Speaking of festivals (I wasn't was I? Anyway...), this morning I went for a bike ride with the old man through bicentennial park and we wound our way down towards Newington Armory. Ah, the site of my festival of festivals, my joy weekend, Gomez and hay fights, beer in cans, old train housing stations playing arthouse doccos, Evan Dando and cabaret, juggling arena and the waterside stage...ooh poffertjes too...mmm. Across the empty site I saw and heard the rumble of it all in my minds eye. This year The Great Escape is on October 4th-5th (Labour Day long weekend) and tickets are on sale Wednesday 19th July. Getting giddy at the thought. If you know what's good for you, get a ticket and I'll seeya there...

Sunday, June 15, 2008

Ted.com

Feeling the need to be inspired? Ted.com is such a fantastic website packed with 18 minute video lectures on topics as diverse as science, politics, the environment and the arts. Open yourself up to ideas being discussed by some of the most innovative thinkers out there in the world today. As I starter I recommend this one by Michael Pollan about how plants have evolved to use us as much as we do them. Enjoy!

Saturday, June 7, 2008

Melbourne Love

Two trips to Melbourne last month and every time I go I find more reasons to fall in love with this city (though in the Melbourne vs Sydney rivalry, my toes are dug in the BEACH of course:). With so many amazing places to eat - MoVida, Cookie (a new fav you must check out for dinner or drinks), Misty (bar on Hosier lane next door to MoVida - funky cavernous place), Gin Palace (a dim establishment with lavish and comfy furnishings), Electric Ladyland in Praram, The Carni which holds warehouse style parties, Soul Mamas vegetarian restaurant in St Kilda, quirky fashion (Quick Brown Fox, Kinki Gerlinki etc), fuck it I'm not stopping - Brunswick Street, grafitti, and of course my favourite spot in Melbs - DEGRAEVES LANE. There's alot of love...

Saturday, May 10, 2008

Why reading?

So working in publishing and being an ex-bookstore employee - it is no surprise that I am an avid reader. But I often wonder why I chose this profession (or it chose me?), and where this inclination to bury my head in literary la la land comes from. I think there are two main reasons - the first being that language is a tool which we can use to chip away at the meaning of all that is around us. It is a vast and deep sea of options (I mean, do you realise how many species down there we have come up with names for?) that can be playfully and bluntly and artfully and sinuously...(see?) spun into an all but endless array of expressions. Language's craftsman are a bunch of metaphor magicians who conjure up sentences and whip them into stories that take us on a journey to god knows where and depending on the individual's skill will take us on a bumpy journey, a spiritual one or (as Tom Robbins is quite fond of) all the way to Timbuktu.

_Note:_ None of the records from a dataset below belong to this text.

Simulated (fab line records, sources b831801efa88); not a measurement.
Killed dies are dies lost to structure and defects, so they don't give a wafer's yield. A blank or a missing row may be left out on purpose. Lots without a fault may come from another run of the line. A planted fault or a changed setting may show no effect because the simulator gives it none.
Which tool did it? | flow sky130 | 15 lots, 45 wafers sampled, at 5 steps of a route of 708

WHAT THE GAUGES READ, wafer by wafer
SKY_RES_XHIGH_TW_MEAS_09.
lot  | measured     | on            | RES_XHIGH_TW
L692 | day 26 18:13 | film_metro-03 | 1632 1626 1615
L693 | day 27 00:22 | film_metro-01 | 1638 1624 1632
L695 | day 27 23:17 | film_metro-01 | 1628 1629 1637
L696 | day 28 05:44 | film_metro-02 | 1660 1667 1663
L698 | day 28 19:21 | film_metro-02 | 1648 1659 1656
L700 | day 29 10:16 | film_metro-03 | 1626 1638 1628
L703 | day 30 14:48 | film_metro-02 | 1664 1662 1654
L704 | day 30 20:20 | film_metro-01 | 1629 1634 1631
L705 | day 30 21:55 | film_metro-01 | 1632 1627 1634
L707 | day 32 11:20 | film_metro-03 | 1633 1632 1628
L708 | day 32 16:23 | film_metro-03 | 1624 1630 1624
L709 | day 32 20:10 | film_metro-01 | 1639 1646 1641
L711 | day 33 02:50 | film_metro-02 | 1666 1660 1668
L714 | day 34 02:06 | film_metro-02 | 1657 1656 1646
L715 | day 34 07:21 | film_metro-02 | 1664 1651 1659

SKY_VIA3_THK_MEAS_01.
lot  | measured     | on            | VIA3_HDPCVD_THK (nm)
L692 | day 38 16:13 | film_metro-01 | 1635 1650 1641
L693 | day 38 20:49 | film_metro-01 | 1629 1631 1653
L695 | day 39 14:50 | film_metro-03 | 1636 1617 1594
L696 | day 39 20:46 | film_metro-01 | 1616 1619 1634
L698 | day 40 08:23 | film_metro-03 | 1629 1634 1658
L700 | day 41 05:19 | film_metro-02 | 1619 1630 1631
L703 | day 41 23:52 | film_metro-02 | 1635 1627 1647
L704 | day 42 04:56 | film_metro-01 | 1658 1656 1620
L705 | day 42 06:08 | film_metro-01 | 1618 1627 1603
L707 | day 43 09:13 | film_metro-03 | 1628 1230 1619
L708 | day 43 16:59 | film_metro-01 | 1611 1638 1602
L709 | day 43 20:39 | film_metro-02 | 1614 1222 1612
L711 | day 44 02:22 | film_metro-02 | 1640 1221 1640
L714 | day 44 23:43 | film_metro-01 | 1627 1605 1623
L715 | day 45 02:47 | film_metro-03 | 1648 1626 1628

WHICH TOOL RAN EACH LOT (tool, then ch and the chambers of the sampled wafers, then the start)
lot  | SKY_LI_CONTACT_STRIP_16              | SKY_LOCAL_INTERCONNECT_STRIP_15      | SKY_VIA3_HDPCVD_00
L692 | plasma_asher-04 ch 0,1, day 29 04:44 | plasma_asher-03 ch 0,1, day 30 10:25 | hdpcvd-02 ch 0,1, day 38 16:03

Which brings me to the second main reason that I love to read - I spend all damn day and night in my own world and I interpret what I see in my own way, so it is refreshing to skip Kate-town for an hour or so a day to take a mental dive into someone else's swimming pool. I love that I can let Isabelle Allende introduce me to people who have drunk so much Amazon juice that their hearts beat to the rhythm of the Incas, or Hunter S. Thompson take me on a rum-fuelled row-boat ride to Cuba to escape a dead pigs head in a toilet (to make me realise that life is not so ordinary for everybody), or Henry David Thoreau take me into the woods for a couple of years. There is an earth full of people out there having adventures and experiences so very unlike my own and I want a ticket on their written express. And I especially want to go wherever the hell Kilgor Trout or Pan and Alobar wish to take me.

Tuesday, May 6, 2008

A Matador's Kitchen...

MoVida is a simmering treat from the moment you meander into Hosier Lane (Melbourne) and see the bold girl graffiti the colour of bubblegum and the sea, sprawled across the walls opposite. Although the alleyway is packed full of trendy caricatures vying for your attention, the star of the hall, matador of the arena is certainly the bar de tapas - MoVida.

The restaurant as a whole is nowhere near as showy as the overhanging lamps are large, and as we wait for those to arrive (or not arrive….ahem) we easily relax into the casual surrounds. Our petite waitress explains the way things work – there are tapas and raciones. Tapas serve one and raciones are larger plates that can be shared amongst three so you each get a taste. She then proceeds to calmly explain the specials which leave us slyly wiping the creases of our chin.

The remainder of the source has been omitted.